The point here is to just take a moment to collectively put our attention on the positive and experience the feeling of gratitude together. And when I say feeling, I mean feeling. We encourage people to not just intellectually consider what they’re grateful for, but to actually cultivate the feeling of gratitude.

For those in an office, we’ll have them turn to one another to discuss for 2 minutes, and for those remote, they’ll write a brief share in our #gratitude channel on Slack. (Now that we’re all physical distancing, we’re moving to Zoom’s nifty break-out feature so we can break our team into groups of 3 for a few minutes to share with one another as we kick off the week.)

After that, we introduce new hires to the team where people get a short 2-minute slide presentation to share about who they are, as well as things like: who their grandparents were, what makes them feel alive, or any strange hobbies that they keep.

We then share our numbers for the week, department updates on OKRs (rotating departments each week), and announcements.

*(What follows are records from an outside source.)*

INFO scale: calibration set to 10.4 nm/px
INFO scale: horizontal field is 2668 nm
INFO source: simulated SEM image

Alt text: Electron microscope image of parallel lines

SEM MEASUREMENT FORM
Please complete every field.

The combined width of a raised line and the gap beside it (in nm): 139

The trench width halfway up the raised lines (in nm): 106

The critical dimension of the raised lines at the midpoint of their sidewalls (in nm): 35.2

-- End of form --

We err on the side of openness and transparency with our team during these Monday updates, and I get continual feedback from the team that the transparency we espouse during boosts has been a powerful part of building a strong remote culture. In critical times of crisis, sharing freely and openly (within bounds), hosting AMA’s (Ask Me Anythings) with me or our entire leadership team, and providing context that would otherwise be heard through gossip (or not heard at all) goes a long way towards building trust and psychological safety.

Our Wednesday Boost starts with a 5-minute guided meditation by a rotating member of our team who leads these sessions for a month, followed by an in-depth department update or training.

Finally, Friday, which is optional, is Question Friday. A “question master” is nominated each month to ask an interesting, universal, personal question to the group, for example, “If you could relive one experience from your life, what would it be?” We’re then assigned to a breakout room in Zoom with a random set of our peers and share our answers with one another.

15Five was actually selected by the University of Michigan’s Center for Positive Organizations as a Gold Awardee of the 2018 Positive Business Project, specifically for our Question Friday practice.

The Center for Positive Organizations: The Positive Business Project was established to highlight organizations that are leading the way in creating positive change in the world. Gretchen M. Spreitzer, Faculty Director, says “we chose 15Five because they demonstrate the incredible impact that occurs when you establish an employee-first culture, and they’re sharing it with everyone they can. It’s organizations like 15Five that allow employees to be their best professional and playful selves.”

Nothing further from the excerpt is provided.